The growling gyrating cement mixer held 1/8 cubic yard (approximately 3.5 cubic feet) at a time, gobbling up 2 shovels of cement, 6 shovels of sand, 10 shovels of gravel. I worked as fast as I could slinging them in, counting and alternating the ingredients very carefully, while constantly adding the water with a measuring bucket (about 4 gallons).
When the batter was “just right,” I shut off the motor, swung the cement mixer around on its axis and dumped the load into the forms, then tamped, tamped, and tamped with the business end of a short shovel. I also tapped the sides of the forms with a hammer to vibrate the concrete into every nook and cranny. On the fifth and final pour, I set a pipe through the wall near the top to make an overflow hole. I would later run a 1-1/2″ poly-pipe through that hole and out to my pond.
Each daily pour amounted to 12 mixers full, which totaled 24 shovels of cement, 72 shovels of sand, 120 shovels of gravel, and 48 gallons of water. I guzzled another 10 gallons of water and dumped even more on my head. It took five days of working from daybreak to backbreak to complete the walls. The whole project had to be a marathon because concrete sets up fast in extreme heat, and time was running out on my week vacation from waitressing.
Needless to say, I put my fitness center membership on hold for a while. Sixteen Tons by Tennessee Ernie Ford was my theme song for the week, although the tank ended up weighing 24 tons. Blistered hands on Monday had turned into lobster claws by Friday.
On top of the last pour, I dragged a short 2”x6” on edge across the 8″ wide wet surfaces to smooth them out. I then set four 2″x4″ pressure-treated sill plates in the concrete and leveled them with a long level by tamping and wiggling them into place around the outside perimeter, making sure the corners were squared.
They would be an integral part of the roof construction, providing a wood surface to build a short stem wall on. The “pony wall” would be screened for cross-ventilation, rather than covered with plywood. I built a gabled roof on the tank, with the rafter tails secured to the top plate of the stem wall. (See photos)
When the job was done (floor AND walls), I had used approximately 55 sacks of Portland cement, 6 cubic yards of sand, 10 cubic yards of gravel, and about 400 gallons of water. Not exactly like building Hoover Dam, but it felt like it.
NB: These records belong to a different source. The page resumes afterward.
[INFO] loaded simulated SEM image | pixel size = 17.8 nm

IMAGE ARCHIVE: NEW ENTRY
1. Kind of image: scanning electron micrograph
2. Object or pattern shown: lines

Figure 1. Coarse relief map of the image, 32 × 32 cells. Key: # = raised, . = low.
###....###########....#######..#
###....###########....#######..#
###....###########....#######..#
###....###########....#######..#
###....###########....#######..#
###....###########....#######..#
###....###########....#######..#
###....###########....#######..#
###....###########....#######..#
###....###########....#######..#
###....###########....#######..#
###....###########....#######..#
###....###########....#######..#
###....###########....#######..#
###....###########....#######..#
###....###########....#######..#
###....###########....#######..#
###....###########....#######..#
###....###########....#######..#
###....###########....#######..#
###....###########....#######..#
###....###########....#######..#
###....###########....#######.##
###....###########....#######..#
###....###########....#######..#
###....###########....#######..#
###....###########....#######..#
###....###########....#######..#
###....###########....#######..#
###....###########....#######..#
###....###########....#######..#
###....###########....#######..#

I kept the concrete slab and walls wet while they were curing by spraying everything down with a hose, including myself, as often as possible. I had a hose hooked up to the inlet/outlet pipe in the floor of the tank so water was handy.
Note: This mandatory procedure should go on for at least a week when working in hot weather.
Sealing the tank
I think the reason my tank has held up so well for 23 years now, in spite of the 1:3:5 “poorman’s mix” I used, is because I coated the inside of the tank with a cohesive sealer called “Thoroseal.”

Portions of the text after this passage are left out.